[APG Public List] Beginner, Intermediate, Advanced

Rev. David McDonald strude86 at charter.net
Sat Oct 3 12:52:26 MDT 2009

Wanda raises an interesting point, and one I'd like to expound on.

While local societies and libraries may, in fact, offer beginning and elementary seminars and workshops, why should the national conferences ignore beginners in planning their agendas? First, when a "big" conference comes nearby many local societies choose to forego some of their own events and activities in order to provide local leadership for the national gathering--leaving those events and activities without presenters and leadership. The "big" conferences then temporarily fill the purpose of the local society, even if not being run by the local societies themselves.

In addition, we all have to admit that sometimes local lecturers are brought in because they're "available," not necessarily because they're "the best." Anyone who has ever been a local society program chair knows that getting top-flight lecturers can be a real task, and sometimes you have to take what you can to fill the slot. NOTE: this is not a criticism of local societies, speakers or program chairs! It's intended as a reality-check for us all.

Thirdly, why shouldn't new researchers, and those less-experienced, be exposed to leading lecturers in the field early on? Are we saying that competent and top-flight figures in the community have only the more advanced researchers to teach? I'll grant you, lecturers for those with greater experience may be harder to find, but I also would be hesitant to limit their exposure to only more seasoned researchers.

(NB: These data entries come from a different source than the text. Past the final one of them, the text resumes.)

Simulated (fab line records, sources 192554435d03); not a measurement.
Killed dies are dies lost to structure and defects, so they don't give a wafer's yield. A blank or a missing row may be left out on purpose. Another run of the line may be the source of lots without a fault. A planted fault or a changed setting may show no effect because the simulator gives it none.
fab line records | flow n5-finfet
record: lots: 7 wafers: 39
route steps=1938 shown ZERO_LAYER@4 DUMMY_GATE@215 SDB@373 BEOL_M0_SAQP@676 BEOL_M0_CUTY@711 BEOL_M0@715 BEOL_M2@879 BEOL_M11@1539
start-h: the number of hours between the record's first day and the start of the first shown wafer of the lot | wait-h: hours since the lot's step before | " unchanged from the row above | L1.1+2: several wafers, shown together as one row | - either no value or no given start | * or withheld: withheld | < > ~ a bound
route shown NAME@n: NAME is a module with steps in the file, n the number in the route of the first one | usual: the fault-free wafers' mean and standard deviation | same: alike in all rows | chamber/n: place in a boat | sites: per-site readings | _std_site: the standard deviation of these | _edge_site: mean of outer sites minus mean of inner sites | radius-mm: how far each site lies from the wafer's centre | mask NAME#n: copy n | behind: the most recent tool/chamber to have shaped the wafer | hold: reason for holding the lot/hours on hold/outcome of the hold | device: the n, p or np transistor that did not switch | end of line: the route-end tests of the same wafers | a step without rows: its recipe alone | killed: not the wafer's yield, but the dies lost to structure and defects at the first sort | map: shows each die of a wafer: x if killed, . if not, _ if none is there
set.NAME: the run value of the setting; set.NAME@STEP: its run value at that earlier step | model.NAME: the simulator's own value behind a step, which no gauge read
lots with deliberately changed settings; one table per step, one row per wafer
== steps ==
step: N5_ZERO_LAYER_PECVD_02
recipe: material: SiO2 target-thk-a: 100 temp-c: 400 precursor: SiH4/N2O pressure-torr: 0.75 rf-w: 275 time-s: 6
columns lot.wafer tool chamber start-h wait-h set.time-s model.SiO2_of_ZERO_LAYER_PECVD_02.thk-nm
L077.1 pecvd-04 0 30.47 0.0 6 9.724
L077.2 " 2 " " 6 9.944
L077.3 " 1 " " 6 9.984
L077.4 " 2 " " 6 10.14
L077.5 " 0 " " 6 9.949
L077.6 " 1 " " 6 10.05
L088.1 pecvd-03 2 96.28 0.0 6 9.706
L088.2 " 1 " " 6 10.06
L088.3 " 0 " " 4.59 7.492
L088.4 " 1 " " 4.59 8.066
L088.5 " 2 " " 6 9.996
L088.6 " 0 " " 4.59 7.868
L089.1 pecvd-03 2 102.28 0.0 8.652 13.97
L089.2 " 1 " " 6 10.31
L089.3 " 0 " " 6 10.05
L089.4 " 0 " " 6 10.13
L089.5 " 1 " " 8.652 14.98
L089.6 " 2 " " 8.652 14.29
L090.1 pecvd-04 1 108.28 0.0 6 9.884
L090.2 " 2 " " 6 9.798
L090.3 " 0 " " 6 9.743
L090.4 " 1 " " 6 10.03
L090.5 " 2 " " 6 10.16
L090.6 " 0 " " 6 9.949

I'm reminded of life in the academic field, where more advanced scholarly endeavors are handled by the "full profs" but the first-year lectures are given over to the grad student and TA set. Wouldn't it occasionally be refreshing for the big shots to teach in the big lecture halls, too?

One of the beauties of the field is that genealogy is far from a one-size-fits-all proposition. I think the national conferences do a pretty good job of stretching to meet the needs of both beginners and more advanced learners.

(In the interests of full disclosure, I serve on the NGS board, which runs one of those "big" conferences, and am occasionally a speaker at both NGS and FGS. I have run week-long advanced-level seminars on British research, and am working to plan a regional advanced seminar in the upper midwest. But, I also do still speak at local and county society meetings, lineage society chapter meetings, various state-level seminars and regional entities within the broad spectrum of genealogical lecturing.)

Rev. Dr. David McDonald, CG(sm)*
Old Northwest Research, LLC

*"CG" & "Certified Genealogist" are service marks of the Board for Certification of Genealogists (R), and are used by authorized associates following periodic, peer-reviewed competency evaluations. Certificate  No. 452, renewed, expires 19 April 2014.